Today I woke up after one o'clock, feeling too seriously drowsy to get up any earlier (though I must say that I hadn't any idea of the time). In the Berliner Zeitung , in the weather section, it was recently written that the weather at present is conducive to very good sleep, and I must say it has proven true in my case. It was a very cheerful day, too, with sunlight pouring down the street without being hot or intense.
Once I was dressed I set off to a nearby grocery store, then to Plus, for ingredients for dinner. I found everything except "Backöl Zitrone" (lemon extract), so I bought a bottle of lemon liquor instead. Also, I resisted the temptation to buy a pomegranate just to see how it tastes. When I was at home again I prepared the cream of mushroom soup, with the help of Ge. and Gi. If I make it again I'll double the butter and flour for the thickening, because the soup looked quite watery, though the creme fraiche that Papa added really helped. The flavour was fine, though. Then Papa prepared the chicken, with bread stuffing, and put it into the oven. I washed the rapunzel, cut up cherry tomatoes to go with it, and made a light dressing for it, and, after that, made the apple cake, with T.'s help. The rapunzel tasted delicious -- sweet and fragrant and crunchy -- which rather surprised me. The chicken was excellent, as always. As for the apple cake, it was my best one yet. This probably sounds very Martha-Stewart-y, but since it's so unusual for me not to be disgruntled while cooking, or to mess up, I can't really help feeling self-satisfied. And, at the end, Gi. and Ge. washed and dried all of the dishes that Mama hadn't already washed. (c:
The other things I've done today are reading a forum, doing a load of laundry, and reading another pious online book. Also, T. got out her high school chemistry notes and briefly explained to me what "significant digits" in measurements are, and what a "mole" is. I feel much enlightened. (c: Yesterday evening I finished the first act of Zaire, and because of the interest of the plot (though I know how it all ends) it was hard to break off there. I'm trying to read through it slowly, so that I can appreciate it better (and actually remember some of it).
Tomorrow I plan to read more of Two Gentlemen of Verona, do some Latin exercises out of Ludus Latinum, continue reading about France just before the Revolution, and maybe look at a German book and read poetry by Tennyson. Perhaps I should take up Conrad Ferdinand Meyer's Die Richterin again, because it impressed me when I started it perhaps two weeks ago. I don't know if these plans sound tempting to anyone else, but I nearly wish that it were tomorrow already (well, technically it is, but still . . .).

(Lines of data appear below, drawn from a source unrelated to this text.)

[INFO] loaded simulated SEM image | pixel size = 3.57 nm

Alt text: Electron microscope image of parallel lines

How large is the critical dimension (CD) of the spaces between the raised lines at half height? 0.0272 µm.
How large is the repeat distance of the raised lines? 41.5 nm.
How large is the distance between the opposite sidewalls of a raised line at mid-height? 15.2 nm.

I do wish that I felt more like playing the piano, but somehow I don't find much pleasure in it at present; perhaps I am temporarily "stale." I guess that's a bad sign, and that I should bestir myself in other parts of my life so that I have energy and new thoughts and so on again. It's not that I'm doing badly "plodding my weary way" (well, not that weary), but on the whole I am impatient to undertake something, even though at the same time I'm cautious about what it is that I will undertake. There are two possible frames of mind that I would like to attain. The first is one where I am completely at peace, where I feel no pressure and no restraint and no fear, where I find out what I want to do with life without worrying about not finding anything, and where I lose the restlessness that makes it difficult for me to read or listen or learn with concentration and at greater length. The second is one where I have the energy and hope and self-confidence to learn and plan and grow. With age I will probably reach one or both of these states anyway, but at this point a little of them would be useful, too.